Temperature evolution over the last few decades¶
For each country, we compare the average temperatures in 1975 (start
) and 2018 (end
) by averaging over the nine surrounding years.
start = 1975 # min 1965
end = 2018 # max 2018
d = {'ISO3': db['ISO3'],
'Evolution': np.mean(db.loc[:, 'F'+str(end-4):'F'+str(end+4)], axis = 1) - np.mean(db.loc[:, 'F'+str(start-4):'F'+str(start + 4)], axis = 1)}
# As before, replace 'ADM0_A3' with 'iso_a3' if using the deprecated map
world_evol = pd.merge(world.rename(columns = {'ADM0_A3' : 'ISO3'}), pd.DataFrame(d), how = 'left')

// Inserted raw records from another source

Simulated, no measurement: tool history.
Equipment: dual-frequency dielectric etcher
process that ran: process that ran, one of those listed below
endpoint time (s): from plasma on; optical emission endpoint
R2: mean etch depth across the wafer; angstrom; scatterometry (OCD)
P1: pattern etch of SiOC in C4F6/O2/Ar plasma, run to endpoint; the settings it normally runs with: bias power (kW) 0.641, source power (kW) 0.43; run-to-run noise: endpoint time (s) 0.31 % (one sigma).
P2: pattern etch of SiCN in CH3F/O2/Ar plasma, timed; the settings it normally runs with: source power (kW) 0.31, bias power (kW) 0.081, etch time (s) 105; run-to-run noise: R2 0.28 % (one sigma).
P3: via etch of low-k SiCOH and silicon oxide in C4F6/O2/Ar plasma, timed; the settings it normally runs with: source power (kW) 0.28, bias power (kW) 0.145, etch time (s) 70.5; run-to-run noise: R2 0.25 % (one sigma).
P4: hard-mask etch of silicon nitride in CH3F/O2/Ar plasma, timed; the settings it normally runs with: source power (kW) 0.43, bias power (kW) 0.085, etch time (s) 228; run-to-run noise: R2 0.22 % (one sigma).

fig, ax = plt.subplots(figsize = (12,4))
world_evol.plot('Evolution', cmap = 'coolwarm', legend = True, ax = ax, missing_kwds={'color': 'grey'})
ax.set_axis_off()
ax.set_title(f"Temperature gain since {start} (averaged over a decade)")
plt.show()
It seems that the highest rise in temperature is observed in the Northern Hemisphere.
Note that this does not mean that these are the countries that suffer the most from climate change: this is only about temperature changes, and does not include any other consequence of climate change. During COP27, the countries most vulnerable to climate change were listed and the top 10 are actually all in Africa, Middle-East or South Asia (https://www.iberdrola.com/sustainability/top-countries-most-affected-by-climate-change).